December 7, 2021

The Four Noble Truths: Unsatisfactory is Not Bad.

Dukkha is a Pali word often translated as “suffering,” and to my mind, and some modern translators, is no longer appropriate.

The meaning of words change as decades run into centuries, and in the case of Dukkha, 25 centuries.

It’s the hallmark of the Buddha’s teaching and extremely cornerstone. In the Four Noble Truths, the first is Dukkha, followed by Samudya, Nirodha, and Marga, meaning “origination,” “extinction,” and the “way” or “path.” It is the first that we will look into because it is the one most poorly understood.

Characterizing the world as “suffering” no longer reflects the intention of the Buddha to a modern reader. Another term, “unsatisfactory”—an alternate translation of Dukkha—works best today. “Suffering” in our modern vocabulary lends itself too easily to a negative attitude, even a nihilistic one. When we hear “all is suffering,” we naturally resist the characterization. Granted, there is suffering in our world, but few would say all is suffering.

“Unsatisfactory” gives itself more readily to a broad range of our experiences, whether painful, neutral, or pleasant. From the ordinary perspective, painful experiences are quite different from pleasant ones, but the Four Noble Truths are from the perspective of an Arya. The word (usually rendered “noble” in English) is the Sanskrit “Arya,” which means “awakened.” So, the Four Noble Truths really means the four “Truths” through the eyes of an awakened one—an Arya.

From our perspective, life is a drama, a mix of good times and bad times, laughter and quarrels, gain and loss, and so forth. But from the perspective of an Arya, these kind of dualities collapse and all is unsatisfactory. The Arya sees the value of “the good life” from our perspective but suggests our perspective is concealing a greater capacity for joy. Standing in our shoes, he sees everything is quite satisfactory, but he is beckoning us to stand in his shoes and gain a new perspective.

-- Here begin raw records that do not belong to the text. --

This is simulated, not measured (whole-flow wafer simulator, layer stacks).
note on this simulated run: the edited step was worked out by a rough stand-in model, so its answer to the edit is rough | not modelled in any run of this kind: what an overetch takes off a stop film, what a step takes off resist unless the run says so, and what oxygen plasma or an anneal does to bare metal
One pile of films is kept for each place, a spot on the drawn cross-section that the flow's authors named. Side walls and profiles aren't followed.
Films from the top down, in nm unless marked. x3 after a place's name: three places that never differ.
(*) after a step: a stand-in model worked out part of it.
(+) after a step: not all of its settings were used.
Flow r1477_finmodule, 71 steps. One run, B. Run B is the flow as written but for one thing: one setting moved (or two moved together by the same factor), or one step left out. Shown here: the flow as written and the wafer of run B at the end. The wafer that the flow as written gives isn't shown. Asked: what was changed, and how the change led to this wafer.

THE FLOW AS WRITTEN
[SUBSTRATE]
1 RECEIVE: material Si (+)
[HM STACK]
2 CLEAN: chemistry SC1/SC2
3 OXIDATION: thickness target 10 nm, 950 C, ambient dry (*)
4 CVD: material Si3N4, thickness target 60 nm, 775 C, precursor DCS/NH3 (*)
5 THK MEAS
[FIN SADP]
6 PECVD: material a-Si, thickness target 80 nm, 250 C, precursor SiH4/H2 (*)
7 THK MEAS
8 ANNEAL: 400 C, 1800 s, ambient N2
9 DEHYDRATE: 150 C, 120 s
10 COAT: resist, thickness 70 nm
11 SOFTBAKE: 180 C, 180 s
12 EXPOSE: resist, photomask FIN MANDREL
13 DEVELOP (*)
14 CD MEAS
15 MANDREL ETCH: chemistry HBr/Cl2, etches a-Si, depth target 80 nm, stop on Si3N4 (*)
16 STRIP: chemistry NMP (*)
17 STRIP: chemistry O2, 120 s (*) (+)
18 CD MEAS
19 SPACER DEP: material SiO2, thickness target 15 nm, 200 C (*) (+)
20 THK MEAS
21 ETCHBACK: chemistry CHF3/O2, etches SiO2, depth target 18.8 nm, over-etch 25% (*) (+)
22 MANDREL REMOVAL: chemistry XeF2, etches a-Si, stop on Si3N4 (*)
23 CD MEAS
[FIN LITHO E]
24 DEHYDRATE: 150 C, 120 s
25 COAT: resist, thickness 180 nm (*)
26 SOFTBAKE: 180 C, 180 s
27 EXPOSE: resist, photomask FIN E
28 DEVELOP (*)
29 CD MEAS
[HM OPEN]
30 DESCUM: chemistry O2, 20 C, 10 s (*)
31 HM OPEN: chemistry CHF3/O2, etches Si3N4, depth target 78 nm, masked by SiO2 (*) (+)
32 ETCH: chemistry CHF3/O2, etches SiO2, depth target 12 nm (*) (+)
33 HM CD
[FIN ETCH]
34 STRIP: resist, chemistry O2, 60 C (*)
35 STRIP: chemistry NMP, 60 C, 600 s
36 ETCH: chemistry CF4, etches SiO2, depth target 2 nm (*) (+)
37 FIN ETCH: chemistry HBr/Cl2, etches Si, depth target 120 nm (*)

The Arya is not condemning the world; he is pretty much aware of its offerings. But he is saying it is deceptive and conceals a greater joy that through right means can be uncovered. The Arya is saying, “Yes, your life may be going well, and you are extremely happy, but your happiness is within parameters that you don’t have to confine yourself to. Why not realize a greater potential?”

Unfortunately, many get turned off by the way the Dharma is presented. To say everything is suffering is like shutting the door in our face, but to say everything is unsatisfactory is like having a door opened. Our world being unsatisfactory begs us to inquire into why it is. It encourages us to see that our limitations are false. Our world is not unsatisfactory within the confines of our paradigm, but we are encouraged to make a paradigm shift that exposes new possibilities.

Sometimes it is easy to assume that those who criticize our world, or seem to, are disenfranchised. The iconic figures of ascetics and renunciates in robes often come to mind when we envision religious messengers. But many who appear that way were once enjoying the pleasures and wealth of life, and while some may have renounced wealth and so forth, many kept a lavish lifestyle and saw no reason the dawning of realization should change that.

The unsatisfactory quality of mundane existence and the accompanying realization of it does not necessarily entail renunciation. How we see the world does not depend on what we have or do not have; it only means attachment and dependence on circumstances has ended.

The second “Truth,” “origination,” means there is a cause for the unsatisfactory nature of things; the third “Truth,” “extinction,” means there is an end of unsatisfactory existence; the fourth “Truth” means there is a “path” to that end.

The “Four Noble Truths” are a whole, for they are interconnected. First, we must see that even at best, things are unsatisfactory, then we must understand the causes that make them so; next we must believe in true freedom, and next we must study the way to disentangle ourselves from selfishness.

A little openness and willingness to explore our limitations may change our life forever.